“Authors on Film”
Nosferatu is an evil name suggesting the red letters of hell—the sinister pieces of it like “fer” and “eratu” and “nos” have a red and heinous quality like the picture itself (which throbs with gloom), a masterpiece of nightmare horror photographed fantastically well in the old grainy tones of brown-and-black-and-white.

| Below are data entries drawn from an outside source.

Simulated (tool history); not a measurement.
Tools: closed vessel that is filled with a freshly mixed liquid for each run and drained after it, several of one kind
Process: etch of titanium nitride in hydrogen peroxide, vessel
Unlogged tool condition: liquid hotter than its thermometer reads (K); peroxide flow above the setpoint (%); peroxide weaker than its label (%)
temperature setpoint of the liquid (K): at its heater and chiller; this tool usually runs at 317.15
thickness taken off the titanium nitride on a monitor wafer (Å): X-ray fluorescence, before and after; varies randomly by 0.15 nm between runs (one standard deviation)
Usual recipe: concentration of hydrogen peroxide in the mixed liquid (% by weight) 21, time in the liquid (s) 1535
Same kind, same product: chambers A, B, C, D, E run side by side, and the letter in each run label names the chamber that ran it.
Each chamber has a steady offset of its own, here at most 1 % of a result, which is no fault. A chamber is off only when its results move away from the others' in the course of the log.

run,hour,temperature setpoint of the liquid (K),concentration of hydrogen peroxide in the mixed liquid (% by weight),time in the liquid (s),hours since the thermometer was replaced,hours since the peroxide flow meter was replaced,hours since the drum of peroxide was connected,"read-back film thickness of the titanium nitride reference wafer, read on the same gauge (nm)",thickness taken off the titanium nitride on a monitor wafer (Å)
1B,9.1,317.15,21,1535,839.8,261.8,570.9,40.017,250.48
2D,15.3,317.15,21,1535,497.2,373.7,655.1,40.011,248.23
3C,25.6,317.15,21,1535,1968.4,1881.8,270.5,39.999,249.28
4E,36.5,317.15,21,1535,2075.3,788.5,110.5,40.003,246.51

It’s not so much that the woods are “misty” but that they are bright shining Bavarian woods in the morning as the young jerk hero hurries in a Transylvanian coach to the castle of the Count. Though the woods be bright you feel evil lurking behind every tree. You just know the inner sides of dead trees among the shining living pines have bats hanging upsidedown in torpid sated sleep. There’s a castle right ahead. The hero has just had a drink in a Transylvanian tavern and it would be my opinion to suggest “Don’t drink too deep in Transylvanian taverns!” The maids in the Inn are as completely innocent as NOSFERATU is completely evil. The horses drawing the coach cavort, the youth stretches in the daytime woods, glad . . . but! . . . the little traveled road! The castle coach transfers him at Charlie Chaplin speed to the hungry cardinal of vampires. The horses are hooded! They know that vampire bats will clamp against their withers by nightfall! They rush hysterically through a milky dimming forest of mountain dusk, you suddenly see the castle with bats like flies round the parapet. The kid rushes out looking for to go find his gory loss. In a strange wool cap a thin hawknosed man opens the big oaken door. He announces his servants are all gone. The audience realizes this is Count Nosferatu himself! Ugh! The castle has tile floors:—somehow there’s more evil in those tile floors than in the dripping dust of later Bela Lugosi castles where women with spiders on their shoulders dragged dead muslin gowns across the stone. They are the tile floors of a Byzantine Alexandrian Transylvanian throat-ogre.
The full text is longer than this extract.